Many Supreme Court-watchers said the person responsible for leaking a draft opinion overturning Roe v. Wade committed career suicide. If that's so, the top law firms aren't saying a word about it.
The Washington Free Beacon contacted partners and corporate staff at six top law firms which regularly hire Supreme Court clerks. All declined to say whether they would hire the leaker or even condemn the breach itself.
Though an internal probe has yet to identify the source, reports indicate that clerks are the focus of the investigation. Recent months have seen other unusual disclosures—such as the leak of Justice Stephen Breyer's retirement plans—which point to a newcomer with loose lips.
The steely silence approach to the unprecedented leak highlights growing tension in elite law firms between their white-collar pedigree and increasingly left-wing staff. While top firms must maintain prestige and credibility with the courts and their corporate clients, they're increasingly populated by a new class of young, left-wing lawyers who view those very entities as harmful and oppressive. The strain is driving a new dynamic in which woke lawyers are given a free hand to set DEI policies or take on progressive causes pro bono, while the firm's high-dollar commercial work goes on unabated.

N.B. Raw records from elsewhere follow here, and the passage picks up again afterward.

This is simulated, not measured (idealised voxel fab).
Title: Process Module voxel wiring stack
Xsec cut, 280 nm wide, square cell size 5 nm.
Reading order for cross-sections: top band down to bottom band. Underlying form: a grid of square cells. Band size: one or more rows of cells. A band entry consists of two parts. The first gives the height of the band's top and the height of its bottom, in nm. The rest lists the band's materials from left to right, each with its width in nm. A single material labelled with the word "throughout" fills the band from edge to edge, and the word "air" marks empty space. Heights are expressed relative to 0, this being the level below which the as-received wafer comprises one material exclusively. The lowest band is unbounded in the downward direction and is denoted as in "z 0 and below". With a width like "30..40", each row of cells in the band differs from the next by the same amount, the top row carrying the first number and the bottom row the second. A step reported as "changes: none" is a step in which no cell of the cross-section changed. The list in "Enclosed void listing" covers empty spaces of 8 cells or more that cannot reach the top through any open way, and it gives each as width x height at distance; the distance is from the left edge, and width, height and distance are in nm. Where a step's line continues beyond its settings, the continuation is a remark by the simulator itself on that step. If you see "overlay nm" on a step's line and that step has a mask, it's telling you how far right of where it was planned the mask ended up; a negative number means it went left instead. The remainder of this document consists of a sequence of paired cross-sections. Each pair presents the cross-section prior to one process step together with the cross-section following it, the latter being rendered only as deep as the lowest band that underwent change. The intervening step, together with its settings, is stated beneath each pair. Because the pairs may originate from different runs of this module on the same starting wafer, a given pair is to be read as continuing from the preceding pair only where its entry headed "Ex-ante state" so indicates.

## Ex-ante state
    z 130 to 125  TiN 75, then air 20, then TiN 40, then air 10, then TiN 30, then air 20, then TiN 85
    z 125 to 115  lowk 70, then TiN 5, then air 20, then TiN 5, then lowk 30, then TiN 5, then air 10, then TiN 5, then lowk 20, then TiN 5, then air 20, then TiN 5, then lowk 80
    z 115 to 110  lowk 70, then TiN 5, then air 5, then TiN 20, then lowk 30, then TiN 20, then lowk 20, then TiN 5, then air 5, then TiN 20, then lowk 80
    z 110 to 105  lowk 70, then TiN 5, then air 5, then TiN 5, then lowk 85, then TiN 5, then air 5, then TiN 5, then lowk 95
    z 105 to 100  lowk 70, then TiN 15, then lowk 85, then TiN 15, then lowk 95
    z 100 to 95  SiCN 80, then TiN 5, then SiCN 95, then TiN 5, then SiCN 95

Though BigLaw has always tilted left, firm culture and free legal aid are becoming decidedly more progressive, according to Free Beacon interviews with current and former attorneys at top firms. One BigLaw associate told the Free Beacon that their firm is crafting practices to better screen applicants for alignment with "firm values." Several firm offices, the source added, are hosting drag queen bingo for LGBT pride month.
"Just in case there was any doubt about what the firm's values are," the source said. The source was granted anonymity to speak candidly about events at their company.
Another lawyer who recently departed BigLaw said leftist attorneys are seizing perches on diversity and governance committees, where they can influence DEI programming and leftwing pro bono work with support from aligned partners.
"The nature of partnership lends itself to decision apathy," the source said. "It's harder to mobilize a partnership blob than it is for the DEI/HR mob to charge ahead."
The source added that many partners are willing to go along with the zeitgeist as long as it doesn't detract from the profitability of the firm.
"That's the priority," said the source.
Clients also play a role. Corporations in particular screen firms based on diversity and ideological considerations, such as whether they've represented Trump businesses or the former president himself.
BigLaw overwhelmingly supported the pro-choice side in the abortion case, Dobbs v. Jackson Women's Health Organization. Elite firms like Arnold & Porter, Hogan Lovells, Morrison & Foerster, and WilmerHale defended abortion rights in amicus briefs on behalf of Democratic lawmakers, LGBT groups, and pro-choice physicians. Pro-lifers relied on a smattering of public interest law groups or right-leaning boutiques to make their case to the justices.
Beyond free or reduced-rate legal work for liberal clients, white shoe firms are a ready source of cash for Democrats. University of Iowa law professor Derek Muller found that BigLaw donors contributed about $61 million to Democrats and left-wing causes during the Trump era, compared with just $11 million for Republicans.
Despite their sharp, progressive turn, it's difficult to imagine the Dobbs leaker landing a plum job with an elite firm. But if they do, they can expect all the cachet a Supreme Court clerkship carries.
An ex-clerk can earn double a justice's salary in their first year of private practice. Top firms entice the young guns with $400,000 signing bonuses on top of middle six-figure salaries, according to industry-watchers. And they're put on the inside track for firm partnerships which are even more lucrative.
Many ex-clerks forgo gainful private-sector work for high-prestige jobs in government or academia.
"Many Supreme Court law clerks go on to be leaders in the legal profession, eventually becoming judges, law professors, government officials, and partners at top law firms. Law firms are now paying bonuses of $400,000 to former SCOTUS clerks," said Carrie Severino, president of the Judicial Crisis Network and a former clerk to Justice Clarence Thomas.
By way of proving Severino’s point, former president Donald Trump appointed 10 Thomas clerks to the bench, and another dozen to top posts in his administration.
"Given the enormous position of trust that attorneys hold vis-a-vis their clients as a matter of course, a law firm should think twice about hiring a law clerk known to have leaked confidential information," Severino said.